This is, of course, a denial of the very first principle of capitalism, because it seeks to place on the consumer, in the shape of higher prices, the risk of loss that should fall on the investor of capital.
The European Economic Community, carefully protected from outside competition, particularly from America and Japan, by its common external tariff, would provide just such a domestic market.
It is obvious that, although seized upon by its proponents as a step towards freer trade, Britain's joining the Common Market was in fact an extension of protectionism. It was not altogether surprising that when invited to debate the issue at the time of the original Heath negotiations, speakers against the proposal found themselves opposed, nine times out of ten, by executives of the larger public relations concerns, who were putting the case for joining on behalf of their mass producing clients.
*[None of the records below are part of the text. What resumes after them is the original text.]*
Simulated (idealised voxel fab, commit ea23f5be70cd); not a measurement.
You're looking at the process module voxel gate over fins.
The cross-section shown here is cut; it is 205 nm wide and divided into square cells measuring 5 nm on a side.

The European campaign had all the characteristics of high professional P.R. Whether the politicians- who supported it were parties to it or its dupes, only they will be able accurately to assess.
The only people who could conceivably have imagined that they would benefit from such a course were the relatively few individuals who were involved in 'big business', either in management or as shareholders, Even they were deluding themselves, as we shall show.
An island economy
In order to grow in stature physically, mentally and spiritually, to be a bigger people in every sense of the word, an island population must constantly trade and communicate with the outside world. All land masses are islands in the end, because all are surrounded by sea water; but the smaller the land mass, the more recognisable the island.
Just as a nation obtains a great political advantage from having frontiers whose location cannot be doubted, so also it benefits in the economic field. The fact that an island is an island helps to determine the shape of its economy. The only other island in the world that has an economy comparable with ours is Japan. The major difference is that Japan is more nearly self-supporting in rice than Britain is in cereals and therefore the need to trade with overseas countries in order to survive at all is that much less vital. One hears little talk of Japan's joining an Asian Common Market. If there are moves towards a Pacific Common Market, however, they will be due to Britain's having cut herself off from her Australasian trade by joining the E.E.C.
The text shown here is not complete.